Speech-To-Text (STT)
Overview
This WebSocket API allows clients to connect to a server for real-time speech-to-text (STT) transcription. The server supports multiple STT providers and handles both text and binary messages.
Endpoint
- URL:
/api/v1/ws
- Method:
GET
- Protocol: WebSocket
Environment Variables
- STT_PROVIDER: Specifies the STT provider to use (
"faster_whisper"
,"groq"
,"deepgram"
). Default is"faster_whisper"
.
Connection
Upon connecting to the WebSocket endpoint, the server will log the connection and initialize the STT model.
Messages
The server handles binary messages containing audio data.
Binary Messages
- Format: Binary audio data. All STT providers are expecting PCM, 16-bit, 16000 Hz, mono audio.
Events
message
- Description: Triggered when a binary message (audio data) is received from the client.
- Parameters:
- data: The binary message data (audio)
Handling Binary Messages:
- The server will transcribe the binary data (audio) to text using the configured STT model and send the transcribed text back to the client.
close
- Description: Triggered when the client closes the connection.
- Parameters:
Server Responses
Text Responses
- Format: Plain text
- Content: The transcribed text from the audio data
Error Handling
- If the STT provider is unsupported, the server raises a ValueError.

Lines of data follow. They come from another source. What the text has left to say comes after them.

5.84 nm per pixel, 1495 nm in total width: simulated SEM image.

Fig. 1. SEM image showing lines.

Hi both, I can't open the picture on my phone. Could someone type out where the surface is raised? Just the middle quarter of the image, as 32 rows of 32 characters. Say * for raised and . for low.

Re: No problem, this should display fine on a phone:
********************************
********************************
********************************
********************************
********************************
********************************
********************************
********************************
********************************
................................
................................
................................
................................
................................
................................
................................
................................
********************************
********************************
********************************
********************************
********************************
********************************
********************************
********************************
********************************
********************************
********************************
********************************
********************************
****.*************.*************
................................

- If the WebSocket connection is disconnected, the server logs the disconnection and closes the STT model.
Example Usage
Connecting to the WebSocket:
const socket = new WebSocket('ws://localhost:8000/api/v1/ws');
socket.onopen = () => {
console.log('Connection opened');
};
socket.onmessage = (event) => {
console.log('Received message:', event.data);
};
socket.onclose = (event) => {
console.log(`Connection closed: ${event.code} ${event.reason}`);
};
socket.onerror = (error) => {
console.error('WebSocket error:', error);
};
Sending a Binary Message:
const audioData = new Uint8Array([/* audio data */]);
socket.send(audioData);
FastAPI Application Code
from fastapi import FastAPI, WebSocket, WebSocketDisconnect
import os
import logging
from groq_stt import GroqSTT
from deepgram_stt import DeepGramSTT
from faster_whisper_stt import FasterWhisperSTT
app = FastAPI()
STT_PROVIDER = os.environ.get("STT_PROVIDER", "faster_whisper")
# Configure logging
logging.basicConfig(level=logging.INFO)
logger = logging.getLogger(__name__)
class STTFactory:
_instance = None
@classmethod
def get_instance(cls, provider: str):
if cls._instance is None:
if provider == "faster_whisper":
cls._instance = FasterWhisperSTT()
elif provider == "groq":
cls._instance = GroqSTT()
elif provider == "deepgram":
cls._instance = DeepGramSTT()
else:
raise ValueError(f"Unsupported STT provider: {provider}")
return cls._instance
@app.websocket("/api/v1/ws")
async def websocket_endpoint(websocket: WebSocket):
stt_model = STTFactory.get_instance(STT_PROVIDER)
await websocket.accept()
try:
logger.info("WebSocket connection established.")
async def text_handler(text):
await websocket.send_text(text)
await stt_model.initialize(text_handler)
while True:
data = await websocket.receive_bytes()
result = await stt_model.transcribe(data)
if result:
await websocket.send_text(result)
except WebSocketDisconnect:
await stt_model.close()
logger.info("Client disconnected")
STT Interface Code
from abc import ABC, abstractmethod
class STTInterface(ABC):
"""Interface for speech-to-text services."""
@abstractmethod
async def initialize(self, text_handler: callable = None):
"""Initialize the STT service."""
pass
@abstractmethod
async def transcribe(self, data: bytearray) -> str:
"""Transcribe audio data to text."""
pass
@abstractmethod
async def close(self):
"""Close the connection to the service."""
pass
@property
@abstractmethod
def is_open(self) -> bool:
"""Check if the connection is open."""
pass
This documentation provides an overview of the WebSocket API, including connection details, message formats, events, and example usage for the STT service.